Hello to you, Election Day in America. You’ve been a long time coming.
Finally, we can begin to hear the loser’s name trickle away, even if never completely. We won’t, at least, be subjected to daily poll/email/shocker updates on the radio, the television, from strangers on the subway, everywhere, really, just everywhere, finally, it will stop. Mostly.
Except then, of course, we return to the routines of everyday, and the world is just the same as it was, as anticlimactic as a birthday - older, but wiser?
Whatever projection of ourselves, our America, was cast in this year’s presidential candidates drew its power from the reality of life in this country. That doesn’t transform simply because we’ve picked a person. An election doesn’t necessitate a change of heart at home. It barely necessitates a change of government.

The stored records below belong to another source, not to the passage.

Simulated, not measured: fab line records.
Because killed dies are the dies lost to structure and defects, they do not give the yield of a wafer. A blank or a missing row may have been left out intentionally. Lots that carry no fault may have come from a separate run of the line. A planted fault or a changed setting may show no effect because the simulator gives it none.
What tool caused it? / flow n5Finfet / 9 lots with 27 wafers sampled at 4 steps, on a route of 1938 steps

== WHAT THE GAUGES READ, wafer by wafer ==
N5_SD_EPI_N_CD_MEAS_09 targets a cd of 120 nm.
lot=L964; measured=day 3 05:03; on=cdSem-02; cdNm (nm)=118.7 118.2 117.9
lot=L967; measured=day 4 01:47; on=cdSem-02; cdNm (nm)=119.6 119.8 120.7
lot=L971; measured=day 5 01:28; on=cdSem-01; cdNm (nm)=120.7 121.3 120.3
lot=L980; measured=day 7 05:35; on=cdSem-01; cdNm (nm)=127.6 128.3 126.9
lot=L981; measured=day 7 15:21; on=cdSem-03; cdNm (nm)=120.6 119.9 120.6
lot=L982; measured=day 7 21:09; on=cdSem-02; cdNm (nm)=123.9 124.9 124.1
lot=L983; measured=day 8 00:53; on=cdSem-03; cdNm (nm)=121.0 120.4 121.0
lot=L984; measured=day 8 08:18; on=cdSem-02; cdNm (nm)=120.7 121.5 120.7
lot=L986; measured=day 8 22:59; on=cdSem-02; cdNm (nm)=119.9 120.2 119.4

No matter who wins, it will remain more important than ever to encourage accountability and transparency at every level of our government, both in positions elected and those many, many unelected roles that are intended to serve the people of the United States.
And if this election cycle made you feel something, then maybe you should help.
It needn’t take a lot. It may only even as small as a sidewalk block, only as big as asking a question. Taking an interest.
The great dissatisfaction with our current system is comprised of a lot of tired elements, not least of which is the distrust that breeds when communication fails. There are obvious faults on both sides.
Our government has a long history of betraying our trust - likewise, many segments of the population feel betrayed, justly or not, when it realizes that a government practice, long-exercised and integrated into the workflow, even exists.
Hillary Clinton wasn’t the first, nor the last, to use private email. Donald Trump isn’t the first, nor the last, to exploit every avenue in the battle to avoid taxes. But these sorts of policies, these sorts of behaviors, all sorts of shortsightedness and misinformation exist, top-to-bottom. It’s a shock to see what we’ve allowed to be legal.
You don’t need to wait for a hellish election year to call them out.
MuckRock firmly believes that the Freedom of Information Act and the power of public records laws allows every citizen - not just journalists or lawyers or the corporate sector - to engage with the ways rules and laws are decided and implemented.
It operates on the principle that a land by all, for all must perform and discuss policies openly, with access to the official record and consideration for the injustices it condones.
But it also operates imperfectly, on dated systems with obstructionist guidelines ill-suited for a modern nation with a tech-savvy and critical populace. It will take a little help from a lot of people to improve it, but positive incremental change is not impossible. After all, it was negative incremental change that sort of got us here to begin with.
So, ask questions of your state. Demand the answers to which you’re entitled. See and solve for yourself the myriad minutiae that create what we call the American Dream.
Good Election Day to you, America. You’ve still got a long way to go.